The event, held at the city’s M Shed over three days [18 to 20 Apr], began with an address from QET Labs’ director Professor John Rarity FRS and talks by academics from the University of Bristol and Max Planck Institute on bringing quantum communications into the real world.
Researchers from Bristol, MIT and Eindhoven gave talks on silicon quantum photonics, new sensing technologies, classic optics papers and single photon sources using organic molecules.
Sessions giving an industry perspective of quantum technologies that included updates about Bristol's own Quantum Technology Enterprise Centre (QTEC) and the new Quantum Technology Innovation Centre (QTIC), to Innovate UK's plan for the next phase of the National Quantum Technology Programme were presented on day two of the workshop.
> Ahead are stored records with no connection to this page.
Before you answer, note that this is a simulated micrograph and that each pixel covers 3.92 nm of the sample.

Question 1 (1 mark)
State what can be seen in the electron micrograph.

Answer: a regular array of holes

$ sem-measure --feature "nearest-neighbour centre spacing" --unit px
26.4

These were followed by demonstrations from Microsoft and Zurich Instruments, and talks in solid state physics explored the potential of quantum dots as single photon sources from spin-off company Quandela, as well as academic work from Cambridge, University of Science and Technology of China and Bristol.
Professor John Rarity, said: “Bristol Quantum Information Technologies workshop, is a venture by the University of Bristol’s QET Labs, whose aim is to deliver a radically new generation of machines that exploit quantum physics to transform our lives, society and economy.”
Quantum cryptography start-up KETS sponsored the prize for best poster, which was awarded to Carmen Palacios Berraquero from the University of Cambridge's for her work on deterministic single photon sources on a chip, with honourable mentions for Bristol's Felipe Ortiz-Huerta and Stasja Stanisic.
There was also an interactive tutorial from Microsoft demonstrating their Q# programming language, and stands from sponsors ICE Oxford, NQIT, Zurich Instruments, Keysight Technologies, Springer, IOP, Sparrow Quantum, Microsoft, Quandela, Attocube, and Single Quantum.
The workshop, will close today [20 April], with talks on detectors, simulations, and communications from Delft, Bristol, Oxford and Sorbonne, followed by theory and imaging session from Sheffield, York, Pavia, Glasgow and Sir Peter Knight for the National Physical Laboratory.
We look forward to again welcoming experts from across the globe at next year’s BQIT, set for 3-5 April 2019.